MapGraph Publications

MapGraph: A High Level API for Fast Development of High Performance Graph Analytics on GPUs - Zhisong Fu, Bryan Thompson, Michael Personick (SYSTAP, LLC). GRADES 2014, June 22, 2014, Snowbird, Utah, USA. Copyright 2014 ACM 978-1-4503-2982-8. DOI:http://dx.doi.org/10.1145/2621934.2621936
Z. Fu, H.K. Dasari, B. Bebee, M. Berzins, B. Thompson. Parallel Breadth First Search on GPU Clusters. IEEE Big Data. Bethesda, MD. 2014.
Parallel Breadth First Search on GPU Clusters - Z. Fu, H.K. Dasari, M. Berzins, B. Thompson. SCI Technical Report, SCI Institute, University of Utah. July 29, 2014. URL:http://www.sci.utah.edu/publications/Fu2014a/UUSCI-2014-002.pdf

MapGraph vs Many-Core CPUs

MapGraph is up to two orders of magnitude faster than parallel CPU implementations on up to 24 CPU cores and has performance comparable to a state-of-the-art manually optimized GPU implementation. For example, the diagram below shows the speedups of MapGraph versus GraphLab for SSSP.

MapGraph v2 Speedups (versus GraphLab, SSSP, N-core)

For our GPU evaluations we used a NVIDIA c2075 (Fermi architecture), but performance is similar on other NVIDIA cards. The CPU platform was a machine containing a 3.33 GHz X5680 CPU chipset. This is a dual-socket Westmere chipset that contains 12 physical cores and 12 MB of cache. The machine contains 24 GB of 1333 MHz ECC memory. The software environment is RedHat 6.2 Beta. CPU code was compiled with gcc (GCC) 4.4.6 20110731 (Red Hat 4.4.6-3). The results were obtained using the synchronous engine for GraphLab due to core faults with some data sets when using the asynchronous engine.

The MapGraph API

MapGraph is implemented as a set of templates following a design pattern that is similar to the Gather-Apply-Scatter (GAS) API. GAS is a vertex-centric API, similar to the API first popularized by Pregel. The GAS API breaks down operations into the following phases:

Gather - reads data from the one-hop neighborhood of a vertex.
Apply - updates the vertex state based on the gather result.
Scatter - pushes updates to the one-hop neighborhood of a vertex.

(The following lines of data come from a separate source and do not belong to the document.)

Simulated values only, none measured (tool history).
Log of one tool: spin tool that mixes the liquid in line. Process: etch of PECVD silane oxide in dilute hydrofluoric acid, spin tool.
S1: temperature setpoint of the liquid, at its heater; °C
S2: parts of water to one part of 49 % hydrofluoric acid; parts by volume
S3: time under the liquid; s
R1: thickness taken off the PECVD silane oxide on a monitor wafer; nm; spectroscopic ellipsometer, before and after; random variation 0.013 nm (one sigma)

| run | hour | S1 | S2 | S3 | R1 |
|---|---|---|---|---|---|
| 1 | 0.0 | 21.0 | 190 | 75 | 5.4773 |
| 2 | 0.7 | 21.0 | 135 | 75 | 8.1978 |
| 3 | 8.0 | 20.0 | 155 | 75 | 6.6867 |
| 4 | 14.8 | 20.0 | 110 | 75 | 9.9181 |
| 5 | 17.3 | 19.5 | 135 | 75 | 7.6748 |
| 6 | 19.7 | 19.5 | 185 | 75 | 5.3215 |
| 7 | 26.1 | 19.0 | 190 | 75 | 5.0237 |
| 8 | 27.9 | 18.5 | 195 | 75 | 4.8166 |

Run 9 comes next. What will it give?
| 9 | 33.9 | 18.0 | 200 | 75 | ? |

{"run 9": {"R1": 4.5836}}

The GAS API has been extended in order to: (a) maximize parallelism; (b) manage simultaneous discovery of duplicate vertices (this is not an issue in multi-core CPU code); (c) provide appropriate memory barriers (each kernel provides a memory barrier); (d) optimize memory layout; and (e) allow "push" style scatter operators are similar to "signal" with a message value to create a side-effect in GraphLab.

MapGraph Kernels

MapGraph defines the following kernels and supports their invocation from templated CUDA programs. Each kernel may have one or more device functions that it invokes. User code (a) provides implementations of those device functions to customize the behavior of the algorithm; and (b) provides custom data structures for the vertices and links (see below).

Gather Phase Kernels::

gather: The gather kernel reads data from the one-hop neighborhood of each vertex in the frontier.

Apply Phase Kernels::

apply: The apply kernel updates the state of each vertex in the frontier given the results of the most recent gather or scatter operation.
post-apply: The post-apply kernel runs after all threads in the apply() function have had the opportunity to synchronize at a memory barrier.

Scatter Phase Kernels::

expand: The expand kernel creates the new frontier.
contract: The contract kernel eliminates duplicates in the frontier (this is the problem of simultaneous discovery).

MapGraph Data Structures

In order to write code to the MapGraph API, it helps to have a high-level understanding of the data structures used to maintain the frontier, the topology, and the user data associated with the vertices and edges of the graph.

Frontier Queues

MapGraph uses frontier queues to maintain a dense list of the active vertices. These queues are managed by the MapGraph kernels, but user data may be allocated and accessed that is 1:1 with the frontier (see below). The frontier array dimensions are determined by the number of vertices in the graph times the frontier queue size multiplier. The frontier is in global memory, but is buffered in shared memory by some kernels.

MapGraph Frontier Queues

The frontier is populated by the expand() kernel. The contract() kernel may be used to eliminate some or all of the duplicates depending on the strategy and the needs of the graph algorithm. There are actually two two frontier queues - this is for double-buffering.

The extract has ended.